By Delon Shurtz on December 11, 2020.
A Lethbridge Crown prosecutor and Calgary defence lawyer are miles apart when it comes to sentencing a 26-year-old man for several criminal offences.
During a sentencing hearing Tuesday in Lethbridge provincial court for Anthony Douglas Johnston, Crown prosecutor Bruce Ainscough recommended a sentence of 25 months in a federal prison, and a five-year driving prohibition.
Calgary lawyer Robin McIntyre is seeking a 13-month jail sentence, which would equate to the amount of time Johnston has already spent in remand, effectively concluding his sentence. She also recommended placing Johnston on probation for 18 months.
Johnston pleaded guilty in September to charges of possession of stolen property over $5,000, possession of stolen property under $5,000, flight from a peace officer, driving while prohibited, and possession of a weapon while prohibited from doing so.

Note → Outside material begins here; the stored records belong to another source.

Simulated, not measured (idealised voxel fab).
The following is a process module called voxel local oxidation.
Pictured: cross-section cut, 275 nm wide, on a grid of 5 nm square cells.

According to an agreed statement of facts, a woman called police about 8 a.m. March 20 to report her Ford Explorer had been stolen. The woman called police again a few hours later and she was tracking her vehicle using GPS technology.
A police officer saw the vehicle and followed it into a Dairy Queen drive-through on Mayor Magrath Drive South, where he and an officer in a second unmarked police vehicle used their vehicles to trap the stolen truck.
Johnston, who saw one of the approaching vehicles and thought he was going to be struck, attempted to avoid the collision and drive away. The officer activated his emergency lights and siren, closed the distance, and caused the bumpers of both vehicles to collide. The Explorer spun out and hit an adjacent motel building, causing $75,000-$100,000 in damage.
Although the Explorer was stuck, Johnston put it in reverse, and for about 30 seconds attempted to flee. Officers approached both sides of the vehicle with their guns drawn, and Johnston and two passengers were arrested.
Inside the Explorer police found a canister of bear spray, and inside Johnston’s backpack they found a key for a Hyundai Elantra that had been stolen in March, and in which police found items belonging to Johnston.
Ainscough, in arguing for the penitentiary term, pointed out Johnston’s lengthy criminal record, including three convictions for fleeing from police, 20 convictions for possessing stolen property, 16 convictions for theft, two convictions for dangerous driving, and 22 convictions for failing to comply with court orders.
Ainscough also said Johnston had been released from jail on other charges only days before committing the offences for which he is being sentenced.
McIntyre told court although her client attempted to flee from police, he simply panicked at first and attempted to avoid a collision when he saw an unmarked police vehicle driving toward him.
McIntyre explained Johnston has had a difficult life so far, and she referred to an assessment that describes Johnston’s experiences in multiple foster homes, his addiction to alcohol and drugs, and his penchant for violence. Johnston’s mother, who stabbed herself in front of him when he was eight years old, was also an addict. Johnston’s girlfriend died of an overdose, and his father attempted to commit suicide.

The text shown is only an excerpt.